Posted on 04/08/2025 15:57:23
You can change your mind - and change the row settings including number of columns at any given time - so you can switch from a 2 column to a 3 column row after the content was created.
I understand there are different approaches and opinions - and as I said, you can add as many options to row items you want - including a layout selector if you want - but currently it will not be part of Swift - Swift 1 was 1000s of checkboxes - Swift 2 is not - you have to do CSS and templates for the last mile. Also You do not need a lot of CSS. You need to think it differently - avoid complexity at all costs - focus on content and business and relatively small branding tricks you can sprinkle with CSS.
It is a matter of how to go about things - we have had many implementations (e.g. Rapido and Swift 1) with 1000s of settings and it always ends up being impossible for editors and maintainers over time. This time we have chosen simplicity and if you plan few strong content components and scenarios, content can easily be put into a that content framework and do its job of selliing something. You can also persuade a customer into it if you explain the consequence of designing all pages from scratch using 100s of settings and they have to call you to get things changed. I have yet to meet a customer that prefers complexity and one offs over simplicity and efficiency.

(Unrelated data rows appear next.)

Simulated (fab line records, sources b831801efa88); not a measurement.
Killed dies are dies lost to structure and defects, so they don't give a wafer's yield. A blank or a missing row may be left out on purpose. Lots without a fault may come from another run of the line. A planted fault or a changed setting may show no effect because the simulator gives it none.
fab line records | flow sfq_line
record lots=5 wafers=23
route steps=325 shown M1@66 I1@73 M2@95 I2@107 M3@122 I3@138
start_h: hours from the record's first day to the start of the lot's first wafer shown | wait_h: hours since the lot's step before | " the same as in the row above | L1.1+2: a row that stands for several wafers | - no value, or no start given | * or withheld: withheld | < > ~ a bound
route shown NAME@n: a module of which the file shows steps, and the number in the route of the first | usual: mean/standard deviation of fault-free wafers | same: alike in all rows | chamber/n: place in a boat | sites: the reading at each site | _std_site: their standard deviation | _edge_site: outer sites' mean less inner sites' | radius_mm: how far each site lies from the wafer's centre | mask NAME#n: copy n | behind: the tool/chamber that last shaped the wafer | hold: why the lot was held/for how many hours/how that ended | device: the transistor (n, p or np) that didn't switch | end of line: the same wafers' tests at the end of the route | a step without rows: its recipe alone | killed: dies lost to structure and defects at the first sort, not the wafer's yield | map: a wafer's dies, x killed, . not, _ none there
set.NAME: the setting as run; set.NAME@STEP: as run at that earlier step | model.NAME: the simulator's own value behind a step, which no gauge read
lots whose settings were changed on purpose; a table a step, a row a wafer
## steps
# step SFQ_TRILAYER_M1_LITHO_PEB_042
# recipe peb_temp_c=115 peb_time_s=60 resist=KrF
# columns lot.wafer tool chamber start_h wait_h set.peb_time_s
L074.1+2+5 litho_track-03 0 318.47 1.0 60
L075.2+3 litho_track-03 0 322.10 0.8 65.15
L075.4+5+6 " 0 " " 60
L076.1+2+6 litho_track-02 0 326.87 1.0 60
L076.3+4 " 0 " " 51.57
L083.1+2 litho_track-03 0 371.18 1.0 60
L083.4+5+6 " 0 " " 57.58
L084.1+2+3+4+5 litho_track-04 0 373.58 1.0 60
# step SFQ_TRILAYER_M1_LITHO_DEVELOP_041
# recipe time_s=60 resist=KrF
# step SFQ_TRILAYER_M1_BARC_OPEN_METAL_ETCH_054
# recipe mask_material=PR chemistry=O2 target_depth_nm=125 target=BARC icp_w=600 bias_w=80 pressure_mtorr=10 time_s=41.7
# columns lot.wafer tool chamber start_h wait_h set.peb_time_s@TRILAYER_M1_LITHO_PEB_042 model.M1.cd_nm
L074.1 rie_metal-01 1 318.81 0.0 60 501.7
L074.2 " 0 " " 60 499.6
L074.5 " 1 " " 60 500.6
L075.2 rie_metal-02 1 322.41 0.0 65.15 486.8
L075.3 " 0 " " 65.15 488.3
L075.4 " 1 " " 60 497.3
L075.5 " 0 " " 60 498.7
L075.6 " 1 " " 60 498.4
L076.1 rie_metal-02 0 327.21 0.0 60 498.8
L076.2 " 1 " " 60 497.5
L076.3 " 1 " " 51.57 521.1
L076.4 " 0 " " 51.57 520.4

I do not see things like you see it - "why adding 2 more options" would complicate things. It will - the rows already have plenty of settings. It will add an exponential amount of potential outputs of a template and it will significantly increase complexity and potential bugs. And then there will be requests for 2 html options here and there and it explodes into something unmanagable. Again. And I guarentee that none of our customers would sell more with those options.